Ireland has said 'yes' to gay marriage and 'no' to Catholicism

The Irish referendum on gay marriage was about more than just gay marriage. It was a politically trendy, media backed, well financed howl of rage against Catholicism

By Tim Stanley

Whatever happened to Ireland? Its people used to be relied upon to reject social change – in previous referenda they have said no to liberalised divorce and abortion. But now, in the year of our Lord 2015, early returns indicate that the land of St. Patrick has said Yes to gay marriage. And it’s the first country in the entire world to do so by popular vote.

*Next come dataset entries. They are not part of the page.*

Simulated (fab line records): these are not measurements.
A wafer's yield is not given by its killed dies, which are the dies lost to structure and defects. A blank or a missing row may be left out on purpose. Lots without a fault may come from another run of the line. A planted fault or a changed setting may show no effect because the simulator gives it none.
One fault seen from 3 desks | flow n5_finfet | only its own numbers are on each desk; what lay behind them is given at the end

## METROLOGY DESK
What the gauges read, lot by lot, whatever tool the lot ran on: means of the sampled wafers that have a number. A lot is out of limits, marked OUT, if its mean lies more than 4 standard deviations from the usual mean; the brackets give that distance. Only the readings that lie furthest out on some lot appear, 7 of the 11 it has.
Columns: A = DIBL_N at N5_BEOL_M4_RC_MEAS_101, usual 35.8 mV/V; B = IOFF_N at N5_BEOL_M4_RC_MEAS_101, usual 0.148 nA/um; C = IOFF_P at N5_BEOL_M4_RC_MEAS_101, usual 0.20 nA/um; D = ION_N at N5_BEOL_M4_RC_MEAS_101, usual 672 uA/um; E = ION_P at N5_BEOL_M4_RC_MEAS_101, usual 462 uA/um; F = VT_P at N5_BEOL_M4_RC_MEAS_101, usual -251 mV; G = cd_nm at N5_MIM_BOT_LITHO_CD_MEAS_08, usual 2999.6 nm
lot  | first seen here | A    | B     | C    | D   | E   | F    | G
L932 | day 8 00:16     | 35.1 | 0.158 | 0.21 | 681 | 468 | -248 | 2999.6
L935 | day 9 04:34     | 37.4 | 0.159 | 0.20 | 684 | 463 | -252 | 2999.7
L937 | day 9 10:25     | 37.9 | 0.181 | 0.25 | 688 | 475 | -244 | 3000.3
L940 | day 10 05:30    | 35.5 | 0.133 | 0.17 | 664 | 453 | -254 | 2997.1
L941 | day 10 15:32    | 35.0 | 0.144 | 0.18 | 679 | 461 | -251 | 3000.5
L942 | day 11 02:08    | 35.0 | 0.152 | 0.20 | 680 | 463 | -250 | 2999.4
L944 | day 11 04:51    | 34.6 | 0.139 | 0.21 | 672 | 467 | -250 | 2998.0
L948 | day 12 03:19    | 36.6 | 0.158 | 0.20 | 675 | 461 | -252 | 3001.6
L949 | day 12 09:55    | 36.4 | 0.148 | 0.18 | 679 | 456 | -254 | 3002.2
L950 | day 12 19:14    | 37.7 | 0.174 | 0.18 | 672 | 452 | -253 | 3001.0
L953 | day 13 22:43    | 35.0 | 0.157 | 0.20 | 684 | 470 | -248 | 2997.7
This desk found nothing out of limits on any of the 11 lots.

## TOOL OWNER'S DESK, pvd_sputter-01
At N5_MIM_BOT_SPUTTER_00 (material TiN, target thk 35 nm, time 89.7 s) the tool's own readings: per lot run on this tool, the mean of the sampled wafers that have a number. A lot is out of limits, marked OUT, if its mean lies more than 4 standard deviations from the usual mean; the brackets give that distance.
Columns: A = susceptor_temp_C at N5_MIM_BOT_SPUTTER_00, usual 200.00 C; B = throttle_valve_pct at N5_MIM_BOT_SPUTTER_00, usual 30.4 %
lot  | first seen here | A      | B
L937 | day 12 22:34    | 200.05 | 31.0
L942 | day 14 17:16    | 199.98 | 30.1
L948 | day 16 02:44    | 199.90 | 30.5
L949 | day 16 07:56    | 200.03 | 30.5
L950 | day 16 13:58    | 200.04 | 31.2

So what happened? First, foreigners spent a lot of money to get this passed. Both sides have accused each other of relying on outside cash, but nothing could really match the scale of that poured into a Yes vote. Second,the Irish were told that saying No might damage their economy. Third, almost the entire Irish political establishment rallied around the gay marriage issue: it enjoyed the backing of politicians in Fine Gael, Labour and Fianna Fail. Finally, the press was biased. One election-eve study found that Irish papers had carried three times more Yes articles than No articles.

Why were the forces behind Yes so overwhelming? Well, it could just be that the case for gay marriage is so strong – that the siren call of equality was irresistible. It could also be that the No side’s arguments were out of touch with how the West now views not only gay rights but the institution of marriage itself. No campaigners kept on talking about the importance of parenthood – as though marriage was still a legal contract entered into with the express purpose or hope of raising children. But this traditional understanding of marriage has long since passed away. It’s about love, children are not necessarily a priority, and religion is window dressing. Given this tectonic shift in attitudes towards marriage, it’s going to be harder and harder to insist that it be limited to just a man and a woman – or even just to two people.

But this referendum was about more than just the right to marry. Much, much more. It was the manifestation of a social revolution that’s been simmering away in Ireland for some time.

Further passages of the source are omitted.